North Valley Bancorp has a market cap of $71.74 million; its shares were traded at around $10.5 with and P/S ratio of 1.38.

Highlight of Business Operations:

The Board of Governors and the FDIC have adopted risk-based capital guidelines for evaluating the capital adequacy of bank holding companies and banks. The guidelines are designed to make capital requirements sensitive to differences in risk profiles among banking organizations, to take into account off-balance sheet exposures and to aid in making the definition of bank capital uniform internationally. Under the guidelines, the Company and its banking subsidiaries are required to maintain capital equal to at least 8% of its assets and commitments to extend credit, weighted by risk, of which at least 4% must consist primarily of common equity (including retained earnings) and the remainder may consist of subordinated debt, cumulative preferred stock, or a limited amount of loan loss reserves. The Company and its banking subsidiaries are subject to regulations issued by the Board of Governors and the FDIC, which require maintenance of a certain level of capital. These regulations impose two capital standards: a risk-based capital standard and a leverage capital standard.

Assets, commitments to extend credit and off-balance sheet items are categorized according to risk and certain assets considered to present less risk than others permit maintenance of capital at less than the 8% ratio. For example, most home mortgage loans are placed in a 50% risk category and therefore require maintenance of capital equal to 4% of such loans, while commercial loans are placed in a 100% risk category and therefore require maintenance of capital equal to 8% of such loans.

Under the Board of Governors risk-based capital guidelines, assets reported on an institution s balance sheet and certain off-balance sheet items are assigned to risk categories, each of which has an assigned risk weight. Capital ratios are calculated by dividing the institution s qualifying capital by its period-end risk-weighted assets. The guidelines establish two categories of qualifying capital: Tier 1 capital (defined to include common stockholders equity and noncumulative perpetual preferred stock) and Tier 2 capital which includes, among other items, limited life (and in case of banks, cumulative) preferred stock, mandatory convertible securities, subordinated debt and a limited amount of reserve for loan losses. Tier 2 capital may also include up to 45% of the pretax net unrealized gains on certain available-for-sale equity securities having readily determinable fair values (i.e. the excess, if any, of fair market value over the book value or historical cost of the investment security). The federal regulatory agencies reserve the right to exclude all or a portion of the unrealized gains upon a determination that the equity securities are not prudently valued. Unrealized gains and losses on other types of assets, such as bank premises and available-for-sale debt securities, are not included in Tier 2 capital, but may be taken into account in the evaluation of overall capital adequacy and net unrealized losses on available-for-sale equity securities will continue to be deducted from Tier 1 capital as a cushion against risk. Each institution is required to maintain a risk-based capital ratio (including Tier 1 and Tier 2 capital) of 8%, of which at least half must be Tier 1 capital.

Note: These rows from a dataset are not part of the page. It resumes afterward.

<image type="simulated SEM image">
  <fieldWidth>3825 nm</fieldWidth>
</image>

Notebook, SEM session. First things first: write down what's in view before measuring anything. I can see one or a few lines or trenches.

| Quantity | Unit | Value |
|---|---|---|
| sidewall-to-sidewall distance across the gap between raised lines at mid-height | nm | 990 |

Under the Board of Governors leverage capital standard, an institution is required to maintain a minimum ratio of Tier 1 capital to the sum of its quarterly average total assets and quarterly average reserve for loan losses, less intangibles not included in Tier 1 capital. Period-end assets may be used in place of quarterly average total assets on a case-by-case basis. The Board of Governors and the FDIC have adopted a minimum leverage ratio for bank holding companies as a supplement to the risk-weighted capital guidelines. The leverage ratio establishes a minimum Tier 1 ratio of 3% (Tier 1 capital to total assets) for the highest rated bank holding companies or those that have implemented the risk-based capital market risk measure. All other bank holding companies must maintain a minimum Tier 1 leverage ratio of 4% with higher leverage capital ratios required for bank holding companies that have significant financial and/or operational weakness, a high risk profile, or are undergoing or anticipating rapid growth.

The Board of Governors, the OCC and FDIC have adopted regulations implementing a system of prompt corrective action for insured financial institutions pursuant to Section 38 of the Federal Deposit Insurance Act and Section 131 of the Federal Deposit Insurance Corporation Improvement Act of 1991 (“FDICIA”). The regulations establish five capital categories with the following characteristics: (1) “Well capitalized” - consisting of institutions with a total risk-based capital ratio of 10% or greater, a Tier 1 risk-based capital ratio of 6% or greater and a leverage ratio of 5% or greater, and the institution is not subject to any written agreement, order, capital directive, or prompt corrective action directive to meet and maintain a specific capital level for any capital measure; (2) “Adequately capitalized” - consisting of institutions with a total risk-based capital ratio of 8% or greater, a Tier 1 risk-based capital ratio of 4% or greater and a leverage ratio of 4% or greater, and the institution does not meet the definition of a “well capitalized” institution; (3) “Undercapitalized” - consisting of institutions with a total risk-based capital ratio less than 8%, a Tier 1 risk-based capital ratio of less than 4%, or a leverage ratio of less than 4%; (4) “Significantly undercapitalized” - consisting of institutions with a total risk-based capital ratio of less than 6%, a Tier 1 risk-based capital ratio of less than 3%, or a leverage ratio of less than 3%; (5) “Critically undercapitalized” - consisting of an institution with a ratio of tangible equity to total assets that is equal to or less than 2%. NVB is considered “well capitalized” under the framework for prompt corrective action.